Saturday, April 16, 2016

Positive News Items, 4/16/2016



Believe it or not, I am not always full of doom and gloom and bitter anger, even though it could look that way on this here blog.

To provide some balance, here are a few of my favorite recent news items:

1.  This woman is awesome.  And these women are awesome.  And this woman is awesome.

2.  And this man is awesome.

3.  US teen pregnancy, abortion and birth rates reach a forty-year low.

4.   Then cats.  Not news items, but always appropriate in cyberspace:












5. And this blueberry muffin recipe is awesome.  I'd use less sugar, however.

Friday, April 15, 2016

Sex And Sermons: Fundamentalists and Women's Sexuality


A delicious topic:  How fundamentalist religions cope with sexuality in general and with women's sexuality in particular?

The short answer is that all fundamentalist religions frown upon non-reproductive sex, including homosexuality.  They also wish to  take the ownership of a woman's sexuality away from her and assign it to her parents or her husband.  The deeper answer is that those religions want control of all fertility.  Those goals require that women should not be able to control their own reproduction. 

At this point in my writing I feel a strong pull towards discussing how getting more people-in-the-pews or on prayer mats keeps religions powerful and large, how that works against the whole idea of contraception or even non-reproductive sex,  and how it ultimately means that women must be assigned the role of producing babies for the common good but not the role of determining how many or at what intervals.

This time I won't go there.  Instead, I want to look at that fascinating storm of emotions which are revealed when, say, an Islamist preacher argues that the world will end if the sexes are allowed to intermingle at work or in the public sphere.  Why will the world end?  Because such intermingling will cause people to copulate like bunny rabbits, on the streets, in the stores and on the roofs!  Marriage will collapse!  Nobody knows what man sired what child!  Chaos ensues!

See what a frightening and powerful force sexuality is to such a preacher?  It's almost as if the only thing which stops him from participating in such orgies is that women are segregated from men and properly covered up.  One frail wall of fabric is all that keeps the flood of erotic tornadoes at bay.

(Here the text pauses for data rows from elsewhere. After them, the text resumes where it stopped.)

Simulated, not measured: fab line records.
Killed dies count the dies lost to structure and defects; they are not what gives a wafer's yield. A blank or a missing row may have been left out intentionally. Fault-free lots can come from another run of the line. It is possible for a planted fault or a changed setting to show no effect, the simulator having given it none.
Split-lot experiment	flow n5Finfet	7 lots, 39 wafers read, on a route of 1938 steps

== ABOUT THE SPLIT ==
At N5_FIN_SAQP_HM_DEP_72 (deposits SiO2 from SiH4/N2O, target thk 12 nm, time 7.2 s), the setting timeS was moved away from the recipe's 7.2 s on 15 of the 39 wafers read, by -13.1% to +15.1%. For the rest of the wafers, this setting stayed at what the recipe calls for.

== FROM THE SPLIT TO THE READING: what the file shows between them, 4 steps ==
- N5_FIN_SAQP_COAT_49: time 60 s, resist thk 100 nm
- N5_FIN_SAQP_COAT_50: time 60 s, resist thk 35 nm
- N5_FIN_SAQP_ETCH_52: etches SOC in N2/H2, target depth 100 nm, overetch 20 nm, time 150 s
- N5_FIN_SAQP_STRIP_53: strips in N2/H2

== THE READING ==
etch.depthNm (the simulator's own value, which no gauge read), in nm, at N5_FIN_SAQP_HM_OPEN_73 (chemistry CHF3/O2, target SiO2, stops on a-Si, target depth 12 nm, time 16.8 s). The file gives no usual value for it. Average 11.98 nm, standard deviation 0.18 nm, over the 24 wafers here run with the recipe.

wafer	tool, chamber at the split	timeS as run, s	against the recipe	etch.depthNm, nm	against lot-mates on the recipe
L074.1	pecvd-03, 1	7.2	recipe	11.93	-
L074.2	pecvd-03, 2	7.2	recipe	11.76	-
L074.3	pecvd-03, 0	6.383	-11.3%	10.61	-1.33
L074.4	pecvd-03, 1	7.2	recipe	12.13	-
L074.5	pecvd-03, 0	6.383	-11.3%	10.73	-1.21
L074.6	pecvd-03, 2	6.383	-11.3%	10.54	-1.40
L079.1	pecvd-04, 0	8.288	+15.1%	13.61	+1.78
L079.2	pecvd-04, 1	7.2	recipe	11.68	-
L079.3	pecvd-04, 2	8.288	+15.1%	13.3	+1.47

And the maintenance of that wall of fabric is the duty of women.  Indeed, while all fundamentalist religions want to appropriate women's sexual agency, none of them wish to take any responsibility for the sexual attraction between heterosexual men and women.  That task they see as belonging to women alone.

Men are viewed as sexually liable to stray** and women are to stop that straying.  Hence the solution to the imaginary storm of random sex the fundamentalists so fear is to make women behave better, to make women the goalkeepers in the game of pre-marital sex (where heterosexual men are expected to try to get the puck in the net and heterosexual women are expected to try to avoid that outcome), to tell women to avoid places where rape and other sexual assault might happen (as John Kasich has just suggested), to tell women to cover up so that the weak men will not fall into sin (did she wear a mini-skirt?  was her hair showing?)

Thus, although the fundamentalists want to control all sexuality and rule out homosexuality altogether, much of their focus is on the control of female sexuality.   Customs such as female genital mutilation (FGM) are to make women less sexual, more faithful wives, less likely to take lovers***. Female masturbation is the most pleasant of roads to hell and dildoes the homes of Satan. 

And then there is the novel idea of sado-masochistic sex as a road to heaven for women, a form of religious female submission turned into the language of pronography [sic], this being one depiction of the kind of sexuality that is seen as acceptable among some believing women of fundamentalism.

When I put all this together (whether it belongs together or not), I get an explanation of women's sexuality inside various fundamentalist movements:

Women should not be active agents in sex, they should be active agents in stopping the kind of sex the fundamentalist fathers don't want them to experience, but otherwise their role should be passive and subject to the control of their kin. 

The incentives for women not to have "improper" sex consist of largely punishments.  The US anti-feminist right and the home-grown misogynists argue that sexually active unmarried women become soiled toilet paper, will never be able to have a happy marriage, will end up alone and weeping over their cats, whereas nothing much is written about the destiny of sexually active unmarried men, as long as their partners are female.  That's because men cannot become soiled toilet paper.

Other types of desired punishments abound.  Some pro-life activists seem to regard unplanned pregnancies as the proper punishment for "sluts" and the resulting children as an appropriate life sentence.  Those who don't want to subsidize "sluts" having sex in their health insurance policies when contraception is also covered never to howl out in despair about how other people's Viagra prescriptions amounts to exactly the same kind of subsidies.

The differences are driven by the deeply hidden assumption that it is women who are responsible for not having sex of the wrong type.  On the whole, very few restrictions in that field apply to heterosexual men's erotic life.

Finally,  consider this form of punishment for women who report a rape or a sexual assault at the Brigham Young University:

Students say Honor Code involvement means a victim who reports an assault faces possible punishment if she or he was breaking curfew, violating the dress code, using drugs or alcohol or engaging in consensual sexual contact — all banned by the code of conduct — before an attack.
In a statement, BYU said a student "will never be referred to the Honor Code Office for being a victim of sexual assault," and that its Honor Code proceedings are "independent and separate" from Title IX investigations.
But multiple BYU students investigated by the school's Honor Code Office disagree, saying they were scrutinized as a result of reporting a sex crime. In some cases described by past and current students, Honor Code investigations were launched even when the accused assailants were not BYU students — the alleged victim being the sole possible target.

This smells to me like a (much) milder version of the difficulties of proving rape under the sharia law****.  If a woman fails to make her case she can then be punished for adultery.  In both of these cases,  the specter of punishment for consensual sex serves to make women less likely to report rape or sexual assault.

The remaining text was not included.